The idea of letting children stay or live with in-laws either seldomly or regularly cannot be over-emphasized. It’s a factor that should be taken into high cognizance as to whose parents should the children stay with often.
Really, It is an interesting question to consider looking at both the beneficial and unappealing aspects of it. In the real sense of it, nothing is actually wrong with leaving your child(ren) with your in-laws in as much as you are comfortable with their own style of patenting. Leaving your child could mean;
Allowing your kids to spend holidays with your in-laws.
Allowing your child(ren) to stay temporarily with your in-laws due to certain developments or circumstances like studying outside the country, temporary hitches with job etc.
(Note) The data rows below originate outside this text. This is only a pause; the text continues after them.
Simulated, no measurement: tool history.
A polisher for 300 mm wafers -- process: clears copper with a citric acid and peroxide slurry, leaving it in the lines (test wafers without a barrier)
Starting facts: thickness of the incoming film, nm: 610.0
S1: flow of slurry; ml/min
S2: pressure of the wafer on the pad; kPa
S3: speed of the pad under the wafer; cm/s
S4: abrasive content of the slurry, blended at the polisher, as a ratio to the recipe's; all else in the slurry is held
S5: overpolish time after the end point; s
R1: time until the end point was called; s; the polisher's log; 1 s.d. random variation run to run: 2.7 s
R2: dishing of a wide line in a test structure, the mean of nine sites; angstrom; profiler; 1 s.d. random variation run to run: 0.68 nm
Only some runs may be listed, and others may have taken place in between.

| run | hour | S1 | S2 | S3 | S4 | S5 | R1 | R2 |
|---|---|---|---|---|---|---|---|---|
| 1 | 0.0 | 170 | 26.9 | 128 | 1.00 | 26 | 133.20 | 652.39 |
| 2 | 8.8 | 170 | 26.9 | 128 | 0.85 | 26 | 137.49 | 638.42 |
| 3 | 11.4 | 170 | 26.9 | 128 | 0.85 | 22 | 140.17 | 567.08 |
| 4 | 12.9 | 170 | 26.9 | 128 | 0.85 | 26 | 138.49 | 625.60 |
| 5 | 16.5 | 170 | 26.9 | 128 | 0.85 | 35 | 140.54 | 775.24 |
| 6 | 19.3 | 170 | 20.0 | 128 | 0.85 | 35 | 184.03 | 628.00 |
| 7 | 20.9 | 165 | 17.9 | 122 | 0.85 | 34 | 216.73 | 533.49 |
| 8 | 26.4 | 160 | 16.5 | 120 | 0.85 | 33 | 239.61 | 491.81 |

Allowing your in-laws to fully take responsibility for raising him/her up.
Precisely, my concern is not on the first two but mainly on the third point.
I have been opportuned to witness cases while growing up whereby it was the mother in-law that practically brought up some of the children and at the end of the day, those children turned out well. Therefore, in the general sense of it, we can outrightly say nothing is wrong with leaving children with in-laws.
Nevertheless, I also know that the world we live in now is quite different from the one that existed decades ago. The sophistication entrenched into every sphere of life in terms of entertainment, technology, media, social norms, evolved cultures, fashion trends; politics etc., all contribute immensely to this paradigm shift. Unarguably, this therefore posits that the ideologies and experiences that we were exposed to by our antecedents while growing up are different from what the current generation is largely exposed to. Some of the differences are highlighted below:
Analogue world versus digital world
Inter-personal relationship versus person to gadgets relationship
Mode of communication
Definition of what relationship is all about.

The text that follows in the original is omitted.